Tesla to vote ‘immediately’ on move to Texas as Musk’s $56bn pay deal is blocked


Elon Musk said Tesla would move “immediately” to hold a shareholder vote to switch the electric carmaker’s state of incorporation to Texas after a court in Delaware voided his $56 billion pay package.

The billionaire said the public vote in a poll he posted on X was “unequivocally in favour of Texas!”.

In the poll he asked: “Should Tesla change its state of incorporation to Texas, home of its physical headquarters?” The final result was 1.1 million voting to leave, representing 87.1 per cent of those who did the poll.

Musk had said he was considering a move after Kathaleen McCormick, the judge sitting in Delaware’s court of chancery, called the compensation “an unfathomable sum” that was not fair to shareholders, according to a court filing.

The decision puts Musk, 52, whose wealth was said to have stood at $251 billion at the start of this year, at risk of losing his status as the world’s richest person to Bernard Arnault, the founder and chief executive of LVMH, the luxury goods group, according to calculations by Forbes.

“Should Tesla change its state of incorporation to Texas, home of its physical headquarters?” Musk wrote on Twitter/X, the social media platform he bought for $43 billion in 2022 after the decision. “I recommend incorporating in Nevada or Texas if you prefer shareholders to decide matters,” he added.

The ruling over his 2018 remuneration package in effect has put a stop to the largest pay deal in corporate America and is a blow to Musk as he looks to raise billions of dollars for a new artificial intelligence company. The ruling can be tested with an appeal to the Delaware Supreme Court.
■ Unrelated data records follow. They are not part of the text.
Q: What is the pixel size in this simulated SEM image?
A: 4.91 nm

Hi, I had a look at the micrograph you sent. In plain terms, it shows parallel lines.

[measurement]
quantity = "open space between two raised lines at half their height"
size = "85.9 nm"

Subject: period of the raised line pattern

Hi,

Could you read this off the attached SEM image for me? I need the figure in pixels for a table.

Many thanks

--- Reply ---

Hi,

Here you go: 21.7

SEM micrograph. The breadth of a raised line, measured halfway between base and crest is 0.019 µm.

In her judgment, McCormick characterised Musk as the “paradigmatic ‘Superstar CEO’ [who] enjoyed thick ties with the directors tasked with negotiating on behalf of Tesla, and dominated the process that led to board approval of his compensation plan”.

In her 201-page opinion, the judge wrote: “The incredible size of the biggest compensation plan ever — an unfathomable sum — seems to have been calibrated to help Musk achieve what he believed would make ‘a good future for humanity’.”

Musk testified during the compensation hearing in November 2022 that the money would be used to finance interplanetary travel.

Directors of Tesla, the electric car company, argued during a week-long hearing that the company was paying to ensure one of the world’s most dynamic entrepreneurs continued to dedicate his attention to the business. Antonio Gracias, a Tesla director from 2007 to 2021, called the pay package “a great deal for shareholders” because he said it led to the company’s extraordinary success.

Musk will lose options over 303 million shares if the judgment is upheld, which will take his stake to 13 per cent, well below the 25 per cent voting power he had said previously that he wanted to amass in the company.

The challenge was brought by Richard Tornetta, a Tesla shareholder, in 2018. Greg Varallo, a lawyer acting for Tornetta, said in response to the ruling: “Good day for the good guys.”

The judge’s opinion directed the Tesla shareholder who challenged the pay plan to work with Musk’s legal team on an order implementing the decision.